Dean of Students
After finishing Seminary I have found myself reading fiction that I willfully ignored when I was younger and did not have time for during my years of study. While I am sure that this ignorance has caused me to miss out on a more literarily-robust childhood, a part of me thinks that reading children’s fiction this late in life means that I get far more out of each story than I would have if I had read them at the appropriate age.
Case in point: I only recently finished reading Lois Lowry’s The Giver. I could not help but read the novel in light of many of my own life journeys. One journey in particular that The Giver continually brought to mind was my own journey into a liturgical tradition.

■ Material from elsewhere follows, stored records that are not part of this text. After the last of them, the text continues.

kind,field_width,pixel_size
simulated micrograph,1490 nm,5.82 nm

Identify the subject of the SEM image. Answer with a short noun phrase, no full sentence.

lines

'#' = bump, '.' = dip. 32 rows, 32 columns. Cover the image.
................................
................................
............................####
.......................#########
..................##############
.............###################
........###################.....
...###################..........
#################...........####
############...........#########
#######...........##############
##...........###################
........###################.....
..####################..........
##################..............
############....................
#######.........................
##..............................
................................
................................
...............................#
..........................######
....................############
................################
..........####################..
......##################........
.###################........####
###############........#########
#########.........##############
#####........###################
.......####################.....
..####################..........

As Jonas slowly discovered his gift of “seeing beyond” the black and white world of “sameness,” I found myself thinking back to my earliest experience of being moved by a prayer written in a century long before my own. It was so different from what I knew, yet it had a familiar quality. It was new, but not alien to my experience as a human. As Jonas experienced his first “longings” I was reminded of the feeling I could not shake after leaving my first ever Ash Wednesday service. I had attended the service by myself but did not leave alone; I was visibly marked as a member of a community I did not create. This was a new experience, one that left me wanting more.
Neither of these experiences would have amounted to much by themselves. Without an embodied guide along the way, my longing for our colorful past and a sense of belonging to the whole church would have remained just that—a longing and a sense.
Jonas was twelve when it was revealed to him that he would be given one such guide. He had been chosen to bear the memories of human history on behalf of his community, and he would be guided along the way by an older, wiser Giver of memories. The memory of his community’s past were incredibly painful to bear at times. The sterilized environment of his youth was free of war and an understanding of death. He had no framework for understanding the horrors or level of loss he experienced through the memories. Other memories brought him pleasure beyond what he could have ever imagined. He received memories of basking in sunlight, sledding down a hill, and familial love that he had previously never experienced.
“The worst part of holding the memories is not the pain. It’s the loneliness of it. Memories need to be shared.” The Giver
These memories did not appear all at once. They were transmitted to him by an older, wiser Giver. I was an adult when I was confirmed in the Episcopal Church by the Bishop of Dallas. My wife and I had taken the Canterbury Trail confirmation class together, and I decided that though I had much to learn, I was ready to commit to worshiping as a Christian in the Anglican tradition. Thomas Howard’s opening lines of his (quite helpful) book The Liturgy Explained described my feelings well:
“We are all beginners at the liturgy, really. All of us—from the first-time visitor who finds himself paging helplessly through the Prayer Book wondering what is happening, to the aged priest who has known it all by heart for half a century—are really only on the lower slopes of worship.”
I suspect that I felt this sense of being a beginner more than most. But I take great comfort in knowing that I too have been given guides along the way of exploring a liturgical life.
Reading the Church Fathers has shown me that while so many of these liturgical experiences are new to me, they are not new to Christ’s church. The Book of Common Prayer reminds me that I am not the only one fumbling through the Daily Office, confused at times about what I should be reading and when. The Eucharist—perhaps the greatest of all guides—serves as a memory that is more than a memory.
But like all disciples of Jesus, I find that while I myself am being guided by Givers of all varieties, I am also called to be a Giver myself. My wife, who faithfully followed me into this tradition, and our daughter, who was baptized on the day before the first Sunday of Advent 2013, both need me to guide them along this path of discipleship, just as I need them.
So as I think about my role in the liturgy in light of Jonas’ journey in The Giver, I am reminded of St. Paul’s words in 1 Corinthians 11:1,
“Be imitators of me, as I am of Christ.”
This path of discipleship is one that calls us all to be both givers and receivers of the Good News of God in Christ.